This centrepiece of Coalition policy needs to be understood in terms of its aims, content and potential consequences for society. The aims of the bedroom tax are clear enough. The government argues that the purpose is to cut the unaffordable housing benefit budget – running at £23.6 billion per year – and to deal with the crisis of overcrowding by freeing up under-occupied social housing.
Demonising the poor
There is little doubt that the housing benefit bill is large and that there is a problem of overcrowding. Shelter estimates that the number of overcrowded homes has doubled in a decade. In some regions more than one in four households live in cramped conditions, while up to five million people are stuck on social housing waiting lists.
According to the Coalition, the causes of all of this are the scroungers and skivers who are choosing not to stand on their own two feet and who are deliberately living in houses that are far bigger than they need. This directly ties in to their aim to demonise the poorer sections of society and turn people against each other in competing for limited state resources.
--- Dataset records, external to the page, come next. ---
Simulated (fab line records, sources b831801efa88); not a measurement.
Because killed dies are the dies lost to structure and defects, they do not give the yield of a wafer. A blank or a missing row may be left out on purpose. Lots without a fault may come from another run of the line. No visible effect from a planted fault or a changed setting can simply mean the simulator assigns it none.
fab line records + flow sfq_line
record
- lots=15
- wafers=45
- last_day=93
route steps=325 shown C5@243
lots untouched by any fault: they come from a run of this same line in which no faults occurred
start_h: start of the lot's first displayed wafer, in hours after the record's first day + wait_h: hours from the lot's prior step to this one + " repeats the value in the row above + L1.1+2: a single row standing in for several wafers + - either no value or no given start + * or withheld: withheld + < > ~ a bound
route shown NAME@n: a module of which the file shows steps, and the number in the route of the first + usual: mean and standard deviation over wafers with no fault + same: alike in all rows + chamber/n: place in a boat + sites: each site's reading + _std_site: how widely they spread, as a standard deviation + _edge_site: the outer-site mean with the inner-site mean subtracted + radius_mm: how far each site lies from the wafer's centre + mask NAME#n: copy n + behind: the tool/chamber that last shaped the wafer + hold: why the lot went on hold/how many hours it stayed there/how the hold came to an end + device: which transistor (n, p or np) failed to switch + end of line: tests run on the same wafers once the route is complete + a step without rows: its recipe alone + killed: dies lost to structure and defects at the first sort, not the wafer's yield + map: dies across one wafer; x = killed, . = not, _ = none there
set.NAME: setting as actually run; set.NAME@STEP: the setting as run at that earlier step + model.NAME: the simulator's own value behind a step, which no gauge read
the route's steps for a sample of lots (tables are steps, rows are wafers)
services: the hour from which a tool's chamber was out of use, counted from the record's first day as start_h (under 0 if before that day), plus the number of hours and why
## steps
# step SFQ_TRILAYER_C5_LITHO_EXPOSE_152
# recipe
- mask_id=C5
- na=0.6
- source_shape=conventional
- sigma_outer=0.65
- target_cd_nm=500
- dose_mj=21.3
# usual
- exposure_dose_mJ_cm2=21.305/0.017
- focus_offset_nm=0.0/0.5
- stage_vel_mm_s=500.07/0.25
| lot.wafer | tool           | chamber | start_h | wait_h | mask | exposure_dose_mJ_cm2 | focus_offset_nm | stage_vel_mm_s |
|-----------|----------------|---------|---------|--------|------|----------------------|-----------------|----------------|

At the same time, it frees the government from the responsibility of tackling the housing problem. There clearly are steps they could take to improve the situation. The first option would be to build a raft of green, fit-for-purpose social housing across the country. This would tackle the housing budget, deal with overcrowding and have the added benefit of kickstarting economic growth in a flatlining economy. A second option, as Owen Jones argues would be to control rents in the private sector. Housing benefit has become a honeypot for private landlords, allowing them to charge extortionate rents in the knowledge that the taxpayer will pay the price.
Who the bedroom tax will hit
The next step is to think about who the ‘bedroom tax’ will affect, and how. Let’s start with separated parents, since only one parent will be allocated extra rooms for the children. In the case of a separated father of three, who is not listed as the main carer, he would only be paid benefits for a one-bedroom house even though the children live with him for half the week. When tackled with this question on a Radio 5 phone in, Lord Freud suggested that the father could put them up on the sofa. Excellent, empathetic and caring advice from a man living in an eight-bedroom mansion, Mark Steel has pointed out.
In addition, couples using a spare bedroom when recovering from serious illness; foster parents, as foster children are not counted for benefits purposes; families with disabled children and families living in specially-adapted homes for disability will also suffer. Indeed, the evidence suggests that 2/3rds of the 660,000 homes affected by the bedroom tax will include someone who is sick or disabled.
No options
According to the Department of Work and Pensions, here are the options available for those in the 660,000 homes affected:
‘continue to live in accommodation which is assessed as larger than their household needs, and make up any shortfall from their other income, or from savings, from moving into work, increasing working hours, or from letting out a spare room to a lodger, a boarder, or a family member; or live to accommodation which better reflects the size and composition of their household.’
The first option makes some incredible assumptions that reflect how out of touch with ordinary people the governing class has become. This country is undergoing a crisis of high unemployment and underemployment as well as a period of falling real wages. Perhaps the DWP should have checked out the evidence collected by Affinity Sutton as part of the Housing Futures Network, which indicated that only 19% of households hit by the bedroom tax included someone who was already in employment.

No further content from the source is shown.